Diamonds for Tears
http://www.youtube.com/watch?v=t9Rl8WMqejc
There y’go – the video’s probably much more entertaining than this will be.
This song gets most of its meaning when you take it in the context of the other songs that come around it – after all, this song follows Miss Impossible, and precedes Passion Colors Everything (next week’s bit, Lord willing).
Considering the paradoxes established by Miss Impossible, and her showing up after a pair of love songs, Diamonds for Tears takes our ‘hero’ back into the frustration of dealing with a relationship that he’s not entirely sure about. This time, it’s not as blatant as the Ultimate Fling was. “When you’re sleepin’ next to me, I know you’re the one. And when I hear you callin’ my name, I know the good I’ve done!”
But at the same time, there are things in the way, that leave him uncertain. “If I deny you what you’re searchin’, do I do it out of fear? Am I rulin’ out my reason, killing that which I hold dear?”
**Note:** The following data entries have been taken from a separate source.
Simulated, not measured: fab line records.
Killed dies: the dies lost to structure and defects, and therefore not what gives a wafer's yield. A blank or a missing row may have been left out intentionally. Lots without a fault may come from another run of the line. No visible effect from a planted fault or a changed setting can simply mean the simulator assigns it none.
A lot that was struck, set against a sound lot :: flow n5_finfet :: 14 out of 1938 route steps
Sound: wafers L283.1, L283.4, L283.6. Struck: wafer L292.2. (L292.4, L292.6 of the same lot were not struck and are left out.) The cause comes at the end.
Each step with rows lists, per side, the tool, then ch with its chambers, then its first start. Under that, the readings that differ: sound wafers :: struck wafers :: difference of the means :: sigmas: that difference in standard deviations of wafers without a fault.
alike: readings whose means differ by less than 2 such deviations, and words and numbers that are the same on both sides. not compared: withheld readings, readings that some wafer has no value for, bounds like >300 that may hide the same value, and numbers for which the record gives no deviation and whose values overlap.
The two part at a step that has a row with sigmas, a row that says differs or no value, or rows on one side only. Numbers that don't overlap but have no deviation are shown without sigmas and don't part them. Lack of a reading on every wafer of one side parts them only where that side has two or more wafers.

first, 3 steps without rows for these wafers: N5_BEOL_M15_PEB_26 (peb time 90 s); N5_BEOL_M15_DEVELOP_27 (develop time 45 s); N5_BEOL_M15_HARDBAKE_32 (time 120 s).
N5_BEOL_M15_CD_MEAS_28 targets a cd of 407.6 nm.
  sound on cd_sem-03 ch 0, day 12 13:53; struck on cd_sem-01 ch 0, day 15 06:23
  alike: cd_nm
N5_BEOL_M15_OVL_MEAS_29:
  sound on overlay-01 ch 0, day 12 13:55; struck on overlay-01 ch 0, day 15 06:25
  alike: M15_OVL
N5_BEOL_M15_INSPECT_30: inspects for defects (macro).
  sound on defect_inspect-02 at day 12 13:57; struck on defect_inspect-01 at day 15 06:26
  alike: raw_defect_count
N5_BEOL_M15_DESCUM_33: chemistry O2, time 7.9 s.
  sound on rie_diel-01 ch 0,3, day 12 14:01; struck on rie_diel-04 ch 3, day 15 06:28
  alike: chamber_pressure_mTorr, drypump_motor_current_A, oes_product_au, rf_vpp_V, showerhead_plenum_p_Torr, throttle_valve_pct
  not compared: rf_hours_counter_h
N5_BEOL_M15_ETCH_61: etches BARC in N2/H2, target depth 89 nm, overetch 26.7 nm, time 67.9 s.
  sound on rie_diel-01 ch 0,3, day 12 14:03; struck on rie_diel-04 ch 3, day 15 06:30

But, taken in the even larger context of the album’s view of a revolution gone horribly awry (see Revolution Roulette and Psychosis), we see what the conflict just might be. Miss Impossible isn’t cheating on him. She’s not hurting him, or using him… she needs to use him.
His girl’s in trouble – the revolution that he may have started has come back around to threaten the woman he loves. “In these days of man-made wonders, we still bicker over flies. When you come seekin’ for forgiveness, I’ll be forced to choose my side!” The conflict isn’t between love and frustration – it’s between love and duty. He knows that his girl is in trouble, and that he wants to help her. But to do so, he has to turn against the revolution. And he doesn’t know whether he should or not – he’s not entirely sure what’s going on, or what all of this is meant for, on either side. Is she a scapegoat? Is she actually hurting the system? If so, should it be hurt?
“If I knew what it was meant for, would I know to play my part?”
“Is it a lost cause? Can we overlook this taint? Are these the dead laws, like a doubt eatin’ the saint?”
Does he help her? I like to think he does, given the songs that follow. I’ll go into it in further detail later, but I think that he does come to her aid, accepting the price he’ll have to pay, and what it means.
“And though I feel these shackles, like my darkness closin’ in, I will hold out my hands – I will hold out my hands!”
He’s shackled by his duties, by his responsibilities to the system he helped to birth, but he knows that it’s sick, that it’s tainted deep inside. And he’s not going to sit back and watch as it destroys the woman he loves. He comes to her aid, even though it’s going to destroy what he’s put all this effort into creating.